A perfect day fishing; a perfect trip ending

I was at the end of one of the worst fishing trips I have ever had ...

Dr. Todd E.A. Larson

I was at the end of one of the worst fishing trips I have ever had — a week of awful weather, starting with 96-degree temperatures, high humidity, a horrific thunderstorm and damaging winds. It ended with a bone chilling 48-degree night. Sometimes northern Wisconsin can drive a man to drink.

Sick of the weather, I was more than ready to come home. I got up early and packed the car for a quick getaway. I threw my rods in the back seat, bemoaning the fact that they had hardly seen any use, and readied myself for a rapid goodbye and an escape from the fickle north woods.

That's when I noticed the sun.

It was peeking out from behind a cloud, and it made me pause for a moment. Like a blind man who can suddenly see, I looked around in amazement and realized that the weather had calmed. It was 70 degrees and breezy at 9 a.m. — the first good day all week.

I looked at my dad, who had come to say goodbye to his youngest son. He's in his eighties, and the years have weathered his thin frame. His spirit, however, is unbowed. He looked over at me, and I knew what he was thinking.

Let's go fishing.

I glanced at my watch and realized I didn't have to be on the road for two hours — plenty of time for a quick fishing trip. Who knows? Maybe my angling luck would change along with the weather.

We headed down to the water, grabbed some rods out of the boathouse, and set sail for the opposite end of the lake. It was one of those August days that come along every two or three years. The water glistened. The forest was alive. A slight breeze from the west rippled the surface of the lake. I slowed the boat as a loon dove ahead of us and marveled as an eagle soared high above, its white head brilliant against the blue sky. Everything seemed in perfect focus. Every color was a perfect hue.

I cut the outboard and we drifted to a stop. The old man was ready with a cast, sending his lure out in a perfect arc, as he has done 10 million times or more in his long angling life. I followed with my own cast and, mere minutes after our mutual inspiration, we were fishing. More than this, we were fishing together — father and son — on a gorgeous summer day.

It had been a special week for the old man — he had fished, probably for the first time in several years, with all three of his sons in the past seven days, though not at the same time. Here we were, slowly drifting in the breeze over a weedbed on the north end of the lake, casting plugs I'd gotten from a Finnish lure maker living in Estonia. We marveled at their action, and at how small the world had become.

We talked infrequently, chatting occasionally about our lures and how he had once caught a nice brown trout from the white dock in front of us. At one point, a 2-pound bass followed my dad's lure up the drop off only to slowly shy away as it saw the boat. He pointed wordlessly at it with his rod tip before tossing a lazy cast in its general direction. No strike was forthcoming on this or any other cast, as it turned out.

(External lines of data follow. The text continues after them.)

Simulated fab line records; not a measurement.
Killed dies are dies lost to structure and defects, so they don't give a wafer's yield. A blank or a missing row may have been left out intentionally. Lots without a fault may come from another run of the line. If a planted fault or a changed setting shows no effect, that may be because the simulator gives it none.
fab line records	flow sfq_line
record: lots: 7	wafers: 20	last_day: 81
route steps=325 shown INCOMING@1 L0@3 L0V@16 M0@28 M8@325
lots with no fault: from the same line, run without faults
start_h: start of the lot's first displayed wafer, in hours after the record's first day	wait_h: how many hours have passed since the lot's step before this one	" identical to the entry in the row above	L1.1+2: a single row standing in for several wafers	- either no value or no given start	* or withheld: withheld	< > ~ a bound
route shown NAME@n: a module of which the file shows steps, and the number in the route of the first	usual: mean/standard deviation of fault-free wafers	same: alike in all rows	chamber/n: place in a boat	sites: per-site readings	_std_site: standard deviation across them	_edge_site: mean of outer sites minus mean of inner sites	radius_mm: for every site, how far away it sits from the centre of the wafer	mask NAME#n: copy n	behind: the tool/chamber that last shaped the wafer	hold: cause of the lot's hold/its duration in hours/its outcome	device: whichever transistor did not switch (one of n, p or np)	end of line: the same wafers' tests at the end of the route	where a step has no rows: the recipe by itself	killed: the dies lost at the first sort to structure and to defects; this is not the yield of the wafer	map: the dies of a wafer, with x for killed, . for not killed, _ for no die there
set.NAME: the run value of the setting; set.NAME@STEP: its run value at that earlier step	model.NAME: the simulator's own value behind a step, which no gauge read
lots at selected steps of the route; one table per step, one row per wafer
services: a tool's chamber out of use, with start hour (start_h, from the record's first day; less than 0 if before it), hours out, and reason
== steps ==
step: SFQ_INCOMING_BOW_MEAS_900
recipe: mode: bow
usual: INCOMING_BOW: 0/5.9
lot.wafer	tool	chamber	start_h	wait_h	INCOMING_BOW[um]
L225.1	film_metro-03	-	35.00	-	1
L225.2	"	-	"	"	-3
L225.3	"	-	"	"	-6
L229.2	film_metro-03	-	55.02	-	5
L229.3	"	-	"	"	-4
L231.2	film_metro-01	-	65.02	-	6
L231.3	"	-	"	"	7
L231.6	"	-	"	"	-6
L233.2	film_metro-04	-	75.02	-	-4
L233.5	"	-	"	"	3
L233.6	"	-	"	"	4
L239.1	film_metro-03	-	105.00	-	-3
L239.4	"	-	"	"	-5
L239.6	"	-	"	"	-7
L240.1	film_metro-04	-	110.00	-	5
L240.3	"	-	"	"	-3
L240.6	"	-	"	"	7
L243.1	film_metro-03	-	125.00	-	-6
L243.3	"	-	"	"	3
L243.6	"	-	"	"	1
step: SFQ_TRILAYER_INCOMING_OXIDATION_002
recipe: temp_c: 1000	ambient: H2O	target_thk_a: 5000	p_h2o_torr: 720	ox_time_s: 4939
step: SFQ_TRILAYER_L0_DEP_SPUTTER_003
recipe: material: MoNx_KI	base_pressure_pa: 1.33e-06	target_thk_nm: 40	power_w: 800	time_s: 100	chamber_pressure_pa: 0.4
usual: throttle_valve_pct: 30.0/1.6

I've developed a terrible habit of over-photographing my fishing trips, a by-product of being a fishing blogger and outdoor writer. You never know when you're going to land that "fish of a thousand clicks," after all. As I watched my dad cast in the bright sunlight, it occurred to me that my father silhouetted against a brilliant sky would make a wonderful portrait. I readied my camera, steadied my hand, but never clicked the shutter. Maybe some images are too perfect and too pure to be captured by the ingenuity of man.

Instead, it was a scene I will carry with me for the rest of my life. Its brilliance and beauty will never fade. It will always be as I imagine it — a father and son fishing side-by-side on a beautiful summer day. Some day, when I am old like my father, it will be the stuff of dreams.

Perhaps if I am good and say my prayers, I'll find that heaven is a duplicate of this day on Wisconsin waters.

We went on casting for well over an hour, finally deciding to call it quits after I noticed the time had grown short. Wordlessly we trolled back towards the dock, lingering a couple of times to toss our lures into some inviting water.

As with all good things, our fishing trip eventually came to an end. I tied the boat to the dock and stepped out. My father followed.

Then, as we basked in the brilliance of an August Wisconsin day, we looked at each other, not wanting the moment to end.

Finally, the old man broke the silence.

"It would have been a shame," he said wistfully, "for that bass to have ruined such a perfect day fishing."